Madagascar
The torrential rains that accompanied last week’s passage of Cyclone Ava on the eastern part of the island of Madagascar left 29 people dead and more than 80,000 victims, according to a new report released Monday evening by the Malagasy authorities.
“At the national level, the provisional assessment reports 29 deaths, 22 missing persons, 17,170 internally displaced persons and 83,023 disaster victims,“the National Bureau of Disaster Risk and Disaster Management (BNGRC) said in a statement.
Seventeen of the victims died on Monday as a result of a landslide that caused a house to collapse in the town of Ivory, southeast of the capital of Antananarivo.

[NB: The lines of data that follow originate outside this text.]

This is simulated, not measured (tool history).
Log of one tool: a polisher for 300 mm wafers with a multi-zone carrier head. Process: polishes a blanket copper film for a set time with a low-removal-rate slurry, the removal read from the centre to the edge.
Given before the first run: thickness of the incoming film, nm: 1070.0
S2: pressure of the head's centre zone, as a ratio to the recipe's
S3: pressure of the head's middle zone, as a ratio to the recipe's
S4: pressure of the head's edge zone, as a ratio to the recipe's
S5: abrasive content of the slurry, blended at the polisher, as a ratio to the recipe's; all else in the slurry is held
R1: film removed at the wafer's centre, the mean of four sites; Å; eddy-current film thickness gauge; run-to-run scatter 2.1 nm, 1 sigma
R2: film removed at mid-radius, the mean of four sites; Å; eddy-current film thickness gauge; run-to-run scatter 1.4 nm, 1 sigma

The cyclone hit Madagascar on Friday morning, before sweeping the eastern part of the Big Island and leaving the territory on Saturday evening.
Severe winds and torrential rains caused many rivers to overflow in the east of the island and caused major flooding, particularly in Tamatave (east) and the lower reaches of Antananarivo.
Many communities were left without electricity and roads were cut off.
Madagascar, one of the poorest countries in the world, is regularly affected by cyclones. By March 2017, Enawo had killed at least 78 people.
Over the past ten years, Madagascar has been hit by forty-five cyclones and tropical storms.